26/8/04 Galarus - Castlegregory
We had definitely had the best day yesterday as we woke to cloudy skies and the wind had got up. For a first thing in the morning it was a hard climb up to the to join the R559, but a much easier ride down in to Dingle. While we were there we had a look at the boats, bought some postcards and had lunch at a seafood restaurant. Frank again had seafood chowder and I had crab claws in garlic. It was OK but we still liked crab the Norfoik way and Frank reckoned the best chowder was at the Ross Inn. We couldn't put it off any longer we just had to set off on the long climb up to the top of the Connor Pass. It was raining a bit so we set off in waterproofs but it wasn't long before we stopped to take them off, it was just too hot with them on and really it was better to get a little wet. As we slowly climbed we were passed by numerous vintage motorbikes, from the stickers they were obviously part of a rally. I soon left Frank behind and soon couldn't see her as the clag had come down and it was getting quite windy, fortunately for us it was mainly on our backs! It was a 5 mile long slog, although as we said afterwards it wasn't as bad as the climb up to the top of the Nesheimfjellset in Norway, as at least you could keep going without needing to stop. Fortunately the top was covered in low cloud so you didn't know where the top was otherwise we might have stopped, you just kept thinking that it's round the next bend! Eventually I came to a sign saying parking 100m, well I'm sorry Dingle council did you mean 100m in altitude as it was a long 100m in distance. As I reached the top the wind was so strong the gusts nearly had be off my bike at one point. At the parking point I quickly put on some warm and windproof clothes to wait for Frank.
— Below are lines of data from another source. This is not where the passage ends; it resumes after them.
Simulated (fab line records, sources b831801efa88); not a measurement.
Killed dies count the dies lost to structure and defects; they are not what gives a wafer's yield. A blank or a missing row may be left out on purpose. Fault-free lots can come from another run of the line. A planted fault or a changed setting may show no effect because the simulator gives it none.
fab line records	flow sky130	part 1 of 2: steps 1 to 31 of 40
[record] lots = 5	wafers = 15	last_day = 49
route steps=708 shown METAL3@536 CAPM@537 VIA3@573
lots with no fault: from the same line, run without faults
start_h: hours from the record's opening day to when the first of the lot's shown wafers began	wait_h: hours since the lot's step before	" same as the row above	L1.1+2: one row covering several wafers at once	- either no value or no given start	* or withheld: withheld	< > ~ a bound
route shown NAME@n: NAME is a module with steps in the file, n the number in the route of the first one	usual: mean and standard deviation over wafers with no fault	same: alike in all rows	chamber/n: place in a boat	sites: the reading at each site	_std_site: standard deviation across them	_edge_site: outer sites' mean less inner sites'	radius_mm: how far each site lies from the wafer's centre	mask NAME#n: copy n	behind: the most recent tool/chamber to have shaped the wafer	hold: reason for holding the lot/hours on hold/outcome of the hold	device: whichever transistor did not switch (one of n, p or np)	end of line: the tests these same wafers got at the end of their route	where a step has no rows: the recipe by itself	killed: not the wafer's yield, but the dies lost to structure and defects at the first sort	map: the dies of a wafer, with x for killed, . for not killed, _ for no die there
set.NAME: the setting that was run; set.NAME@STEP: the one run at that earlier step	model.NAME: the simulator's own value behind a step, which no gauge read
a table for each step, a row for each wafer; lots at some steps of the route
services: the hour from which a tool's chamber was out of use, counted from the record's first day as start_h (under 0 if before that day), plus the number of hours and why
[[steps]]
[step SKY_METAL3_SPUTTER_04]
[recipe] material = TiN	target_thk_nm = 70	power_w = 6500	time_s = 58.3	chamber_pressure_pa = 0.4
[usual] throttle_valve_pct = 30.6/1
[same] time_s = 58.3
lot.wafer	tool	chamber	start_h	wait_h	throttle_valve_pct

After a while I asked one of the Vintage motorbikers who had stopped at the top if he had passed Frank on the way up, "oh yes the lass with red panniers she was still going but slowly!" I had a great chat to him about the rally and the bikes and he assured me that normally the view from the top is brilliant and you can see all the way to Tralee! He was a really nice chap and was quite concerned about Frank and offered to go back down and give her a tow up the hill. 15 mins later she arrived with a big smile on her face "All the way without stopping! but no way was it 100m from that sign!" After getting some warm clothes on and an admiration of the fantastic view we started to go down. Not far from the top we encountered a huge traffic jam with about 50 cars trying to get past each other on the narrow road, this coupled with the 30 or so vintage motorbikes made for an interesting situation. We met up with the biker who I had chatted to at the top and we had a laugh about the traffic jam. Eventually the motor bikes and us managed to squeeze through and we left the car drivers to it.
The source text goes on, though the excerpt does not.